Customer Acquisition Trumps Perfect Code in the AI Era
Generative AI has dramatically reduced the cost of building software. Small teams can now ship credible products in weeks instead of months or years. I love great engineering, but I've become convinced that product quality is no longer the primary competitive moat.
When most teams can quickly reach "good enough," your real edge shifts elsewhere—specifically to customer acquisition. It's rarely that new feature, best-practice refactor, or elegant UI polish that makes the difference. Instead, distribution, relationships, and time-to-market increasingly determine who wins. This was always partially true, but generative AI has decisively tipped the scales.
I'll bet on a company with deep industry networks over one with the most robust codebase any day. (Yes, there are specific exceptions, particularly in highly regulated or technically complex domains.) Your product still needs to be solid, reliable, fast, and pleasant to use. But you don't win because it's the best; you win because the right people hear about it, try it, and buy it.

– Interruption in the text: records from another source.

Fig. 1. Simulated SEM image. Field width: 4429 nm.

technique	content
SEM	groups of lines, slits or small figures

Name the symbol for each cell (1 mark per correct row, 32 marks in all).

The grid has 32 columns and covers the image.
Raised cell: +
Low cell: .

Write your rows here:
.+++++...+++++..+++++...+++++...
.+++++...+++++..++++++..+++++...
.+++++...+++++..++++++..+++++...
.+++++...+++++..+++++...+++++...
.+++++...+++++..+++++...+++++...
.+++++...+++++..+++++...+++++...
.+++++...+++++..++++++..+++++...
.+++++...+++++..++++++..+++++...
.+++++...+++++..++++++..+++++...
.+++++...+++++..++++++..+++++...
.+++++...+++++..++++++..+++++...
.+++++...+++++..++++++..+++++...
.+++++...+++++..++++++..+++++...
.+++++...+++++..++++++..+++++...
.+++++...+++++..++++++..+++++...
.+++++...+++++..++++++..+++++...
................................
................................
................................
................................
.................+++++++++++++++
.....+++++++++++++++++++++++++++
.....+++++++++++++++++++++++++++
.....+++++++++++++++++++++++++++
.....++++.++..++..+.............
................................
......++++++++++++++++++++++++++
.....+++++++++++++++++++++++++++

Building in Europe reinforces this perspective: Products are often global from day one, meaning you're competing with companies that have deeper pockets (the US deploys roughly 3× more VC per new firm than the EU). Waiting for a perfect release is increasingly costly. If you don't move quickly to market and acquire customers, you'll be outflanked on all sides. And let's be honest—most products aren't rocket science. With generative AI, even novice developers can build an MVP clone of most products in days.
I firmly believe that a good product is the ticket to play, but prioritizing customer acquisition is how you stay in the game. If you see it differently, I'm genuinely interested in your perspective.